New school, meet old school: Teaching interaction without screens
DOWNINGTOWN The warning signs surfaced on the way to a science seminar. A group of Downingtown S.T.E.M. Academy students attending a conference at West Chester University had stellar grades, specialized curriculum, and technology know-how.
DOWNINGTOWN The warning signs surfaced on the way to a science seminar.
A group of Downingtown S.T.E.M. Academy students attending a conference at West Chester University had stellar grades, specialized curriculum, and technology know-how.
Their biggest challenge turned out being how to interact with the school district superintendent who came with them.
"They didn't have the natural reflex to just put out a hand, shake, and smile," said Anna Jordan, an informational specialist at the school.
What would happen, Jordan wondered, when the students had to navigate the workplace internships that are an important part of their high school curriculum? Could they execute simple small talk and know not to use "ttyl" in an e-mail to the boss?
So the Chester County science, technology and engineering and mathematics school partnered with the MidAtlantic Employers' Association (MEA) to help make sure students are as socially adept in the workplace as they are on a laptop.
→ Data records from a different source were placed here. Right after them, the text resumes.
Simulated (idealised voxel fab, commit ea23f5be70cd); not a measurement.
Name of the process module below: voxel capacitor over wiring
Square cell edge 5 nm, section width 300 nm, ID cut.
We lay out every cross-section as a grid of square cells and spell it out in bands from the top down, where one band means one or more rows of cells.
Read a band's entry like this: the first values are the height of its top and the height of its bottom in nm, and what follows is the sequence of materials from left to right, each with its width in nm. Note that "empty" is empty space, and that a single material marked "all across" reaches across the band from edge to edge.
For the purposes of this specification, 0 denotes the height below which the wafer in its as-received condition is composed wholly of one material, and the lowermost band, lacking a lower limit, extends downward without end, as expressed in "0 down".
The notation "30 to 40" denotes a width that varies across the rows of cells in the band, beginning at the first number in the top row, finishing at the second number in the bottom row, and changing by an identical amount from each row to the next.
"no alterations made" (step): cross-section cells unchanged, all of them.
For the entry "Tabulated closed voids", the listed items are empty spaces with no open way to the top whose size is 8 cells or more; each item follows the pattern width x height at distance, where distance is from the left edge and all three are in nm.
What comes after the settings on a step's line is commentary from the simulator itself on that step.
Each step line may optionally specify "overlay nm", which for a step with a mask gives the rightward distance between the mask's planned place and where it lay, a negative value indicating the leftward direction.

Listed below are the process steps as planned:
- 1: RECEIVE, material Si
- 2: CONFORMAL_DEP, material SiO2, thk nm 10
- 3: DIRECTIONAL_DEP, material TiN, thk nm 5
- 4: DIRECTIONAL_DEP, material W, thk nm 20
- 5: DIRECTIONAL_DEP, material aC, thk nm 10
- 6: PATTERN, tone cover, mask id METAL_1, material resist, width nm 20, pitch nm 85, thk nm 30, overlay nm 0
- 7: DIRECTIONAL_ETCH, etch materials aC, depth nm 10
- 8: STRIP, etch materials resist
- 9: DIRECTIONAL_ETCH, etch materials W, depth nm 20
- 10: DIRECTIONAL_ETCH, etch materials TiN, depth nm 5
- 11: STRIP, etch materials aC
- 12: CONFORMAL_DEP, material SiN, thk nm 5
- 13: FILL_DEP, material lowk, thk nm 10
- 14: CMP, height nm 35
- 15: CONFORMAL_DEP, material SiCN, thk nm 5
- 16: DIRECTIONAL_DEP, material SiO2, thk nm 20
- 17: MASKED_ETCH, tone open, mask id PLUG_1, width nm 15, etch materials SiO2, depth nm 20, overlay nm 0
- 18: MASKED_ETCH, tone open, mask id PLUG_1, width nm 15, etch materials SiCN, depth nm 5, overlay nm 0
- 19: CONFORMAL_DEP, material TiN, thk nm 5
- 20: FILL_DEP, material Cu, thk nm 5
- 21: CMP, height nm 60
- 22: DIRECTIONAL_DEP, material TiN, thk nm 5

"The technology [skills] get you in the door, but it's the collaboration and communication skills that keep you there," said Susan Boardman, Downingtown S.T.E.M. Academy's internship and partnerships leader.
MEA, a King of Prussia-based organization, assists midsize businesses with human resources issues, employer-employee relations, and workplace culture.
The group sees its partnership with the Downingtown school as a long-term investment to develop the kind of employees businesses are looking for, said Kevin Robins, CEO of the association.
At the Downingtown school, MEA trainers lead students in a series of workshops geared to each grade level.
Freshmen learn time management and basic communication - business etiquette in texting/e-mailing (no winking smiley faces) and face-to-face communication (eye-to-eye contact).
Sophomores learn their personal communication style. (Everyone has one, trainers say.) Juniors are trained in job interviewing (cellphones off) and follow-ups (a handwritten thank-you note still works).
"We are finding as employers that we have to train in communication in a way we didn't before,"said Kim Bohm, a human resources manager at AGC Chemicals Americas Inc. in Exton.
Employees must be reminded that participating in a phone conversation is not the enemy, Bohm said.
Student Nancy Peng said that younger generations' skill and immersion in technology can have side effects.
"When you're communicating through texts and e-mails, all you see are words on a screen," said Peng, 16, a junior. "You forget there's an actual human being behind there."
That disconnect can fuel a kind of self-absorption, said Maham Quraishi, a 17-year-old junior.
On Twitter, "I'm talking about myself and what I'm doing," Quraishi said. "You can lose a consideration for others."
That's where MEA and human resources professionals help bridge the workplace gap between younger and older people who grew up communicating in different ways.
And, just as the students at the Downingtown academy may need training, older workers may as well, trainers say.
It's not just the young person's responsibility to adapt, Bohm said. There is a "happy medium" between "Dear Sir" and "ttyl" (for "talk to you later"), she said.
"In our company, we are heavy on the older generations and light on the millennials," Bohm said. "But in 10 years - maybe five - it will be very different."